By Rajiv Tyagi*
Prime Minister Narendra Modi, during his trip to the US in 2015, met with CEOs of companies with a combined worth of 4.5 trillion USD, more than twice India's GDP. The main takeaway from the trip was that India needs to work on infrastructure and ease-of-doing-business issues and laws that corporates find too restrictive. Many expressed their worry about Internet censorship and Government snooping, some about corruption and the bureaucrat-politician nexus and others about India's business laws.These are all points anyone could have told Mr. Modi; he did not have to travel to ask CEOs of companies in the US. There are however, other points that no CEO or head of state will ever say in public...
When we wish to invite billions of US Dollars worth of investment to India, we have to ensure that we project an image of a scientifically driven society, of a nation driven by the rule of law, by a judiciary that can be expected to deliver impartial judgments without bribery, by road and rail infrastructure that can support a business, by a Government that does not manipulate financial figures or browbeat its Central Bank. By an economy that is not driven by 'black' money. By politicians and bureaucrats who are not perpetually on the take. And most importantly, a society that is at peace with itself, without major social schisms and forces supported by the Government, driving those schisms.

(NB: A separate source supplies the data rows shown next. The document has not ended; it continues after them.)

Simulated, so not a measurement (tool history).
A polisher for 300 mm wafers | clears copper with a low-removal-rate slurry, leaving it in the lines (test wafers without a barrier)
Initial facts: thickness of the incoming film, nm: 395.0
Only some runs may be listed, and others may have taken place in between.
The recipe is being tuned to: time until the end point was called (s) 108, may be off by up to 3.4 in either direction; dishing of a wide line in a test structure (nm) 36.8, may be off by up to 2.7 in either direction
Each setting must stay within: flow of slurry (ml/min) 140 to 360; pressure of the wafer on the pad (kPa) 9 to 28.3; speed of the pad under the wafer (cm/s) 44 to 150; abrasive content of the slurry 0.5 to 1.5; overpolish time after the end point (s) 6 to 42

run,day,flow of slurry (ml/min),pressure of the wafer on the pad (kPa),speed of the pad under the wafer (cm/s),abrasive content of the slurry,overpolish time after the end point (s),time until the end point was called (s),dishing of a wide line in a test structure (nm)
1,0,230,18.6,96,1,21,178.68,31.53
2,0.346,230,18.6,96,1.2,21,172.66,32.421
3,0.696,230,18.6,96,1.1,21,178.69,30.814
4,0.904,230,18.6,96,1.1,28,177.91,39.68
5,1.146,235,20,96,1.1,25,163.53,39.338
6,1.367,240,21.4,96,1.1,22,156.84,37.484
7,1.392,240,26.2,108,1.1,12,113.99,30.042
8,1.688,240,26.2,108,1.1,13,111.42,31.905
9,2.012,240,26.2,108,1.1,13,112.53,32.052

Let us for a moment imagine ourselves as the CEOs of multi-billion dollar enterprises in the US, seeking a cost arbitrage in a nation famed for its engineers, doctors and hard working people - all evidence available within the large Indian diaspora in the US. Surely, that knowledge alone cannot be the only reason I will pump in my billions. Before I do so, I will begin reading up, I will subscribe to news of that country, I will read up on their laws, culture, language and a thousand other things, including the pulse of its social media.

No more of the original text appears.